I often see that young women at the beginning of their careers often do the same mistake: they apologize for everything.
Sometimes it looks like they apologize for their existence in general.
She apologizes when she needs a development input (estimation for example). Looks like she is here not to create great products, but to disturb everybody around without any reason.
Will she ever ask for a raise? Not likely. But if she does, she will look like she doesn’t deserve that raise.
Would a manager think about her when there is an opportunity in another department? Not likely.
This issue damages a career. It stops a young woman to establish trusted relationships with the teams.
By the way, have you ever seen a man with these apologizing behavior? I personally, never.
There is a trick that I suggest my mentees:
- Ask yourself whether you looked confident and not apologizing after each meeting or important conversation. Journal your results.
- Choose a regular and not important conversation and lead it like the other person will forget the conversation after that. Act like you always afraid to act. Act as nobody will ever judge you. After that analyze. What did you do differently? Was it good or a bad thing? If it is a good thing, practice it. If it is not a great thing to do, remember it and create a plan on how to avoid it.

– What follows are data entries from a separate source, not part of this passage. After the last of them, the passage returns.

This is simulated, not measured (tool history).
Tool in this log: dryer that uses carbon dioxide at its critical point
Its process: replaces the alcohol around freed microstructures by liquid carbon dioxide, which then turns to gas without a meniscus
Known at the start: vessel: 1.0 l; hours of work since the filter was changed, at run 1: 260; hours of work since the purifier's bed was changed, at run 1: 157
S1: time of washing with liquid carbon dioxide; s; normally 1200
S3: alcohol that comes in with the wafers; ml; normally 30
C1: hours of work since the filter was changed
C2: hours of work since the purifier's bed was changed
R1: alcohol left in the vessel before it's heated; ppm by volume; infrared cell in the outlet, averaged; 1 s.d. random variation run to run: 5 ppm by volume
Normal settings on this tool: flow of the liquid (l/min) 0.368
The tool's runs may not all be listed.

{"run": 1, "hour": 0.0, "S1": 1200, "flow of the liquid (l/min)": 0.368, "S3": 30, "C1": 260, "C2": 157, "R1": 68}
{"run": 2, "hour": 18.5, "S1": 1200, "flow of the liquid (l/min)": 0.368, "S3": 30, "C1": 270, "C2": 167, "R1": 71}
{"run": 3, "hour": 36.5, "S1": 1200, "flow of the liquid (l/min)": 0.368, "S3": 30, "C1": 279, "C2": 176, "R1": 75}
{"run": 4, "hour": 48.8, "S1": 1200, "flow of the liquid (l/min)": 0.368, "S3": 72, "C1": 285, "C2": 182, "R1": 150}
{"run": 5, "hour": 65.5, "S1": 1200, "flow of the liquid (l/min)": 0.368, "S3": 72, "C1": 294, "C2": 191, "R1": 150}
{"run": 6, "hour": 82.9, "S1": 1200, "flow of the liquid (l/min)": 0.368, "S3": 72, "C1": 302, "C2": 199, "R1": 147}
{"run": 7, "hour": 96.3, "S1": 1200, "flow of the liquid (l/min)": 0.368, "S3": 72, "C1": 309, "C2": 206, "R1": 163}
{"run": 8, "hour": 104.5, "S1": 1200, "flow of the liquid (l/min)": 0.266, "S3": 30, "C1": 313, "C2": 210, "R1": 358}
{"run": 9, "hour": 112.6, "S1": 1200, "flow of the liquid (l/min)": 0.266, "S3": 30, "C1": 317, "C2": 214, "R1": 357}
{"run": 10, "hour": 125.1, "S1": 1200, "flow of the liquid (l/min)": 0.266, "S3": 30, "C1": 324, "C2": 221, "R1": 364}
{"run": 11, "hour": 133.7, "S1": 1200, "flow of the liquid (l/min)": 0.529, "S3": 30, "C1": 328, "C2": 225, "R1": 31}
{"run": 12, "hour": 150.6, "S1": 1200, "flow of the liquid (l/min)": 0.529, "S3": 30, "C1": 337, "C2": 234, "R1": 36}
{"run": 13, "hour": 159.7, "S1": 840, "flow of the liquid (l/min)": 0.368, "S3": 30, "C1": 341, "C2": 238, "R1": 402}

- Admit that the exercise wasn’t deadly scared. Continue practicing.
- Ask somebody (whom you trust) in your team to track your progress. It will allow you to compare your self-perception with an external opinion.
Often apologizing behavior is closely connected to the fear of being wrong. What if somebody notices that you are wrong? Well, you will often be wrong. Because product management job is about being wrong, understand it, correct and iterate.